Executive Director of the Massachusetts Association for Community Action (MASSCAP)
Lately I have been thinking about the Declaration of Independence and a few of its most famous assertions. The ones that I continue to come back to relate to equality and rights: “We hold these truths to be self-evident, that all [people] are created equal” and that we have “certain inalienable rights” including the right to pursue happiness.
These are ideas fundamental to our society. They come together in my mind to form a promise we make to each other, a promise of equal opportunity for all. The mission of Community Action – to address inequality, create opportunity, and end poverty – is animated by this promise.
The 23 Community Action Agencies in Massachusetts, federally mandated antipoverty agencies serving over 600,000 people in virtually every city and town, work every day to fulfill this promise by helping our vulnerable friends and neighbors living with low incomes to achieve economic stability and mobility through a set of integrated and locally based programs and services that create a platform for opportunity.
- We help people stay safe and warm and in their homes with affordable housing programs along with fuel assistance and weatherization.
- We support families and prepare young children for success in school through early education and care programs including Head Start.
- We help people prepare themselves for employment and move on to better jobs through adult education and workforce training;
- We help people bridge the wage gap and develop long-term and sustainable economic well-being through free access to important tax credits like the Earned Income Tax Credit at Volunteer Income Tax Assistance sites (VITA), financial literacy training, and matched savings accounts for homes, higher education, or small business opportunities.
- We teach and encourage the people that we serve to advocate for themselves, to organize, and speak up.
…to name a few.
According to a study prepared by the Massachusetts Budget and Policy Center for MASSCAP, the services Community Action Agencies provide keep over 800,000 people out of poverty a year. If not for these services, the poverty rate in Massachusetts would be much higher than its current 11.5 percent. Even so, it must be lower, much lower.

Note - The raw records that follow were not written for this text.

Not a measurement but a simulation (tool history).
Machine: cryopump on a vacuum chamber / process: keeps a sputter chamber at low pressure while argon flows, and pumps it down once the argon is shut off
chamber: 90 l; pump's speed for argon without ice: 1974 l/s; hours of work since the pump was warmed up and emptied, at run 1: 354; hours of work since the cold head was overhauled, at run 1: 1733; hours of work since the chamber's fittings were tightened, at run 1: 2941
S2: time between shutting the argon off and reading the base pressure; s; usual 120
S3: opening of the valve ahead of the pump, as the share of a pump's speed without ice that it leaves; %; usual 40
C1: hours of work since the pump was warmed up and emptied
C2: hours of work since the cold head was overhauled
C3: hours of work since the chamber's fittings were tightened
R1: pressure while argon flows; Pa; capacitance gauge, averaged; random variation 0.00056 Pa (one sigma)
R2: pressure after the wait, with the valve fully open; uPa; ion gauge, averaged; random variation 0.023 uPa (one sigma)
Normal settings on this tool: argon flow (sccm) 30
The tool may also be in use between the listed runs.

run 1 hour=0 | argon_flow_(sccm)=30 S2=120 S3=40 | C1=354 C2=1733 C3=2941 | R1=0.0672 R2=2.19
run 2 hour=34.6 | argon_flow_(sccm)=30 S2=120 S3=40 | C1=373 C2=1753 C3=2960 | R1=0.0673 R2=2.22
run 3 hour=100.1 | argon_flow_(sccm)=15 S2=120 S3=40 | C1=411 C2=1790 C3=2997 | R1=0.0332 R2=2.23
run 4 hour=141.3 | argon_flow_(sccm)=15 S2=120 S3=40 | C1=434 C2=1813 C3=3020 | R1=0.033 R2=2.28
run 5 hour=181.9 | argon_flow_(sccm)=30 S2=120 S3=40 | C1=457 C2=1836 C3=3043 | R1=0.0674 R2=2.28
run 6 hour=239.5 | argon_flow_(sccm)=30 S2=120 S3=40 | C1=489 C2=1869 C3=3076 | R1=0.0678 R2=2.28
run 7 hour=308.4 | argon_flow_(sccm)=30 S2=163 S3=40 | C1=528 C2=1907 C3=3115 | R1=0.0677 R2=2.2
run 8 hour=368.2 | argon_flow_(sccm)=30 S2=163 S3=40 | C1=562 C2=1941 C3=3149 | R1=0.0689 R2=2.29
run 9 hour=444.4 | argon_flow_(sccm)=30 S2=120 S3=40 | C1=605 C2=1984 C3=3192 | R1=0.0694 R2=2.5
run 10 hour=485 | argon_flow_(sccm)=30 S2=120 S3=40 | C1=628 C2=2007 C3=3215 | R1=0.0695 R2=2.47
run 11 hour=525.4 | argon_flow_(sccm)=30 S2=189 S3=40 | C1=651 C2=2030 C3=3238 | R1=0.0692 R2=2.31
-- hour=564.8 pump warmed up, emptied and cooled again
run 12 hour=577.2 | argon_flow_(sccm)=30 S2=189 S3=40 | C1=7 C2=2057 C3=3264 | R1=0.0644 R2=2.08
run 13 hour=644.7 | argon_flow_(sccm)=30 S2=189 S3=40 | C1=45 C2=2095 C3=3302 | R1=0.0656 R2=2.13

This tax season, MASSCAP partnered with Treasurer Goldberg’s Office of Economic Empowerment, utilizing their tax-advantaged college savings accounts as a vehicle of economic opportunity for our Worcester families. Over the past few months, Worcester Vita Site Volunteers have been educating families on 529 college savings accounts and encouraging them to use their tax refunds to save through Treasurer Goldberg’s SeedMA pilot program. For research shows that “low- and moderate-income children with college savings of just $500 or less are 3 times more likely to enroll in college and 4 times more likely to graduate”. This confirms that even a small contribution can help create a pipeline to higher education for many children.
SeedMA – which provides every Worcester kindergartener with a 529 college savings account with a free $50 deposit – is so important because it adds a critical element to the existing platform for opportunity. SeedMA encourages the lifelong habit of savings, underwrites and promotes higher education, and can be combined with other programs, such as free tax preparation and financial literacy, which are so important to long-term financial well-being.
We thank Treasurer Goldberg for developing SeedMA. We know that as it moves from Worcester to the rest of the state, SeedMA will help us keep our promise to each other, the fundamental promise of equal opportunity for all.
 Assets and Education Initiative. (2013). Building Expectations, Delivering Results: Asset-Based Financial Aid and the Future of Higher Education. In W. Elliott (Ed.), Biannual report on the assets and education field. Lawrence, KS: Assets and Education Initiative (AEDI).